Queries that scan a large number of index leaf pages
If the cache used by the table or index is configured for 16K I/O, a single I/O can read up to eight pages simultaneously. Each named data cache can have several pools, each with a different I/O size. Specifying the I/O size in a query causes the I/O for that query to take place in the pool that is configured for that size. See the System Administration Guide for information on configuring named data caches.

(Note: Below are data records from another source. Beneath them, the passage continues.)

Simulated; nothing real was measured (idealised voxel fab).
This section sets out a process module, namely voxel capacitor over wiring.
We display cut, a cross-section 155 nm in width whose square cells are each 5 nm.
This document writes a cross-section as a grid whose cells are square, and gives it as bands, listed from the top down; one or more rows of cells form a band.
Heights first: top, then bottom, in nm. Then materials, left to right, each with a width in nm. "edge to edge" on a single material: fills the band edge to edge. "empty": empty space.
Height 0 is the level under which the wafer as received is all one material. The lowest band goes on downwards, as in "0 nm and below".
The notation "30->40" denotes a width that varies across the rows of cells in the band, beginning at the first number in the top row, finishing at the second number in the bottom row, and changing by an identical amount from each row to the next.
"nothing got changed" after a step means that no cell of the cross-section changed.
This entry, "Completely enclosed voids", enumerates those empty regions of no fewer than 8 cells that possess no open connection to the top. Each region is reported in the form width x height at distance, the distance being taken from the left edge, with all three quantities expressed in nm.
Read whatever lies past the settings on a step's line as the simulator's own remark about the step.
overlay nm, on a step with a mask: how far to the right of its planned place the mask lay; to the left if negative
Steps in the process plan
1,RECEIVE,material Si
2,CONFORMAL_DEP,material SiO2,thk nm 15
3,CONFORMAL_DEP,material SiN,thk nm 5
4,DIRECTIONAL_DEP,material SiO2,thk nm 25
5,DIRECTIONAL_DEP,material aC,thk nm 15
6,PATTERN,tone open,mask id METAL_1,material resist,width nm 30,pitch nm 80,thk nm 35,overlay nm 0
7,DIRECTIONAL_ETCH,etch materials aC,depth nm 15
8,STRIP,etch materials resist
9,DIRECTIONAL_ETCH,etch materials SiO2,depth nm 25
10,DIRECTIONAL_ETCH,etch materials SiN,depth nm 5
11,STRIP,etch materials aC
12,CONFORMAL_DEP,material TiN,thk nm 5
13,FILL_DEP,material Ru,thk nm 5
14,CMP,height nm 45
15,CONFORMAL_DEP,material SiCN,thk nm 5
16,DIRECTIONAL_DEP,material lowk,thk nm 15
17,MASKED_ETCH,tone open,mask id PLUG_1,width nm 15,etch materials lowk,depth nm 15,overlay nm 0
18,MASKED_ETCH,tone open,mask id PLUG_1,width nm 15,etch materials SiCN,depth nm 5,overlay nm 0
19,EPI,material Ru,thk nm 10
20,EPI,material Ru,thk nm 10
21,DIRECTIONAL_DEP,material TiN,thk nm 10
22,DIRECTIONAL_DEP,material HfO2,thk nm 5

To specify an I/O size that is different from the one chosen by the optimizer, add the prefetch specification to the index clause of a select, delete, or update statement. The syntax is:
select select_list
from table_name
( [index {index_name | table_name} ]
prefetch size)
[, table_name ...]
where ... delete table_name from table_name
( [index {index_name | table_name} ]
prefetch size)
... update table_name set col_name = value
from table_name
( [index {index_name | table_name} ]
prefetch size)
...The valid prefetch size depends on the page size. If no pool of the specified size exists in the data cache used by the object, the optimizer chooses the best available size.
If there is a clustered index on au_lname, this query performs 16K I/O while it scans the data pages:
select *
from authors (index au_names prefetch 16)
where au_lname like "Sm%"If a query normally performs large I/O, and you want to check its I/O performance with 2K I/O, you can specify a size of 2K:
select type, avg(price)
from titles (index type_price prefetch 2)
group by typeReference to Large I/Os are on a 2K logical page size server. If you have an 8K page size server, the basic unit for the I/O is 8K. If you have a 16K page size server, the basic unit for the I/O is 16K.
When you specify an I/O size with prefetch, the specification can affect both the data pages and the leaf-level index pages. Table 20-1 shows the effects.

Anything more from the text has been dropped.